The Mist (2007)

Movie Info

Movie Info

Run Time
2 hours and 7 minutes
Rating
R

VP Content Ratings

Violence
6/10
Language
7/10
Sex & Nudity
1/10
Rated R. Our ratings: V- 6; L-7; S/N-1 . Running time: 2 hours 7 min. Note that there is a spoiler in the last paragraph, as well as in the discussion questions.

Give ear to my prayer, O God;
do not hide yourself from my supplication.
Attend to me, and answer me;
I am troubled in my complaint.
I am distraught by the noise of the enemy,
because of the clamour of the wicked.
For they bring trouble upon me,
and in anger they cherish enmity against me.
My heart is in anguish within me,
the terrors of death have fallen upon me.
Fear and trembling come upon me,
and horror overwhelms me.
Psalm 55:1-5

David, Billy and friends try to escape.
(c) 2007 MGM-Dimension Films

This is the third Steven King work that writer/director Frank Darabont has adapted for the screen. But do not let Shawshank Redemption and The Green Mile mislead you into expecting a similar film of warm feelings (at least if you are unfamiliar with the original, as I was). This is a horror film, filled with blood and gore and an ending that will leave you with a downbeat, wrung-out feeling.

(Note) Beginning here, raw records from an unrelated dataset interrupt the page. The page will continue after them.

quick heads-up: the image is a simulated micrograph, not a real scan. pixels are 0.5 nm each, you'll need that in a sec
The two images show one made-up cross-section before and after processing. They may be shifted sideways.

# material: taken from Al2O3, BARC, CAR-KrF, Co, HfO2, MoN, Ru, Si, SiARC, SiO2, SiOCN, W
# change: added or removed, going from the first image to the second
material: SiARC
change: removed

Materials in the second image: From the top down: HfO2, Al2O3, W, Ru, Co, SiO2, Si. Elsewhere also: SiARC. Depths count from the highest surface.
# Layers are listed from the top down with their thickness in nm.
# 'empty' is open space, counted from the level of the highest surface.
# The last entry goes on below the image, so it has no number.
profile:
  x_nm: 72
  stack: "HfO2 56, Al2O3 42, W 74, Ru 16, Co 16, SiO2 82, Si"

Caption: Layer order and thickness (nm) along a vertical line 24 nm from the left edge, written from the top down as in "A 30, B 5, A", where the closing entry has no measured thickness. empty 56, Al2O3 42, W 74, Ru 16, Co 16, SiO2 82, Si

David Drayton (Thomas Jane), an artist who creates book covers, lives with his wife and son in a home overlooking a Maine lake nestled among mountains. A violent thunderstorm storm sends a tree smashing into his studio, totally destroying his current project. The tree had been located on the property of hostile neighbor Brent Norton (Andre Braugher), but David manages to make a shaky truce with the man. When the two adults and David’s son Billy (Nathan Gamble) go into town for supplies, they soon learn that the storm and the loss of electricity was but the beginnings of their troubles. While they are in the grocery store a mist is blown in from the mountains, soon cutting off all visibility.

A man with blood streaming from his head and nose runs screaming into the store, telling them not to go out there. Of course, some do want to do just that, but when they disappear into the mist and then cry out in pain and terror, the rest of the crowd agrees to stay put, at least for a while. The people consists of a cross section of the community, from the small but plucky store manager Ollie (Toby Jones) to soldiers from a nearby base to mechanics and housewives and store clerks to dear ole Mrs. Carmody (Marcia Gay Harden), the local shrill voiced evangelistic Christian obsessed with the prophecies of the Book of Revelation. She will become the inside counterpart to the horror lurking outside enwrapped by the mist.

The film is gory, but is as much of a character study as it is a blood fest, with a bit of social observation of racism, class conflict, and religious fanaticism thrown in. It is also an interesting study in how our preconceptions influence what we see and believe—the rationalist Brent Norton, for example, refusing to believe David’s account of a battle in the stock room against a tentacled creature: he refuses to even go back and look at the evidence in the belief that his neighbor is racist and trying to pull a practical joke on him. Writer Darabont changed the ambiguous ending of the original, resulting in one of the most downer of an ending that you are ever likely to see.

For Reflection/Discussion

1) How is the film’s initial slow pace important for the build up to the horror?

2) Which of the characters surprised you somewhat? Ollie? Not exactly the heroic type, is he? What do you think of the depiction of the only avowed Christian in the group? Pretty stereotypical?

3) How can such religious fanaticism be as horrible as the mist creatures? What do you think of the comment of the man who tells her that her god is too much Old Testament?

4) Do you see any political implications in the observation “You scare people enough, and they’ll do anything” ?

5) What signs of racism and classism do you see in the film? How do these affect the characters’ willingness to accept the testimony of others concerning the existence of the mist creatures? In other words, do our preconceptions accept the way we “see” things?

6) Did you feel manipulated by the depiction of Mrs. Carmody—that is, what were your feelings when she met her fate? (The audience cheered and clapped at the screening I attended, much as they did when Dirty Harry dispatched his enemies in gruesome ways.)

7) How does the dawning realization of the source of the mist and creatures make the film a variation on Frankenstein?

8) How did you feel at the conclusion of the film? How does the ending show the vital necessity of hope? Hope was an important theme of Shawshank Redemption: compare the two films in regard to this. What might Andy have done if he had been like David?